Apple MacBook Pro Release Date Confirmed In New Report

The new MacBook Pro has long been expected to launch in October. That event is now being reported as happening in the last week of the month—possibly as late as Halloween to tie in with the horrible holiday—ahead of a retail release on November 1st.

The launch of three major models of the MacBook Pro (alongside new versions of the Mac Mini and iPad Mini) has been reported by the ever-reliable Mark Gurman. Writing for the Power On newsletter, he states that the MacBook Pro models will include a 14-inch variant running the low-end M4 Apple Silicon chipset, and 14-inch and 16-inch variants running the M4 Pro or and M4 Max chipsets.

Missing from that list is any sign of a consumer-focused MacBook Air; the M4 MacBook Pro stands as the lowest-priced laptop in this round of updates. Previously the M4 MacBook Pro has been a bit of a shell game as it is built around the MacBook Air internals, but adding a fan to increase the power on tap from the M4 chipset. The Air is expected to launch late in Q1 2025 (around the same time as the next-generation iPhone SE).

The Apple Silicon M4 was launched in May 2024. For the first time, Apple’s new M series debuted not in a Mac but in an iPad, the seventh generation of the iPad Pro. Mac fans will have been waiting nearly six months for an M4 MacBook when the laptops hit the shelves in November.

No doubt Apple will be leaning heavily ito generative AI on the new MacBooks. The awkwardly backronymed Apple Intelligence was the prime selling point at the iPhone 16 launch—even if Apple is still to release the software. With Microsoft’s focus on generative AI in Windows 11, macOS will need to implement Apple Intelligence quickly if it does not want to be left further behind.

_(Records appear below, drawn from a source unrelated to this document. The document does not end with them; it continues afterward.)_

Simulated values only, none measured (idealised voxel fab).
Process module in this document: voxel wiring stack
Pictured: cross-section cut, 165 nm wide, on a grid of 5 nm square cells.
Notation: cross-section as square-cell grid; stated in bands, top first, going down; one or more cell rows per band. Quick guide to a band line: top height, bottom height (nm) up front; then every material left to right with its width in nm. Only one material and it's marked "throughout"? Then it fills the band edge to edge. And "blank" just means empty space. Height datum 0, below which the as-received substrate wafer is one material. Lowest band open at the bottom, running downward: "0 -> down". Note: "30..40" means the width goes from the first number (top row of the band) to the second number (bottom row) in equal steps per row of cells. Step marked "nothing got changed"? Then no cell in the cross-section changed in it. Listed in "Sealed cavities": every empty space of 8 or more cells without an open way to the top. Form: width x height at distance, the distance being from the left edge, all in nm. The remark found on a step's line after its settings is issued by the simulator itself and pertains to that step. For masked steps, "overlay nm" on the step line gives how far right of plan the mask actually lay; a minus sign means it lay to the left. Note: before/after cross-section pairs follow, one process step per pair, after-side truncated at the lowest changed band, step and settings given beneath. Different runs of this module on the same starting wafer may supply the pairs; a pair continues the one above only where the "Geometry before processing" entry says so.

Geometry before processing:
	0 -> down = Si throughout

Two generative AI features being tested—and likely to be found in macOS Sequoia when it launches with the new MacBooks—are Writing Tools, which helps summarise and rewrite text in a select number of apps, and improvements Sri, which allows for more natural language requests to be made to the existing voice-based assistant.

Given the rapid explosion of generative AI tools in the last twelve months, this feels more like a taster of AI rather than Apple being at the top of its game, ready to change the landscape by arriving late with a full toolbox.

Still, with generative AI features delayed on the iPhone, arriving late on the MacBook feels on brand for Apple Intelligence.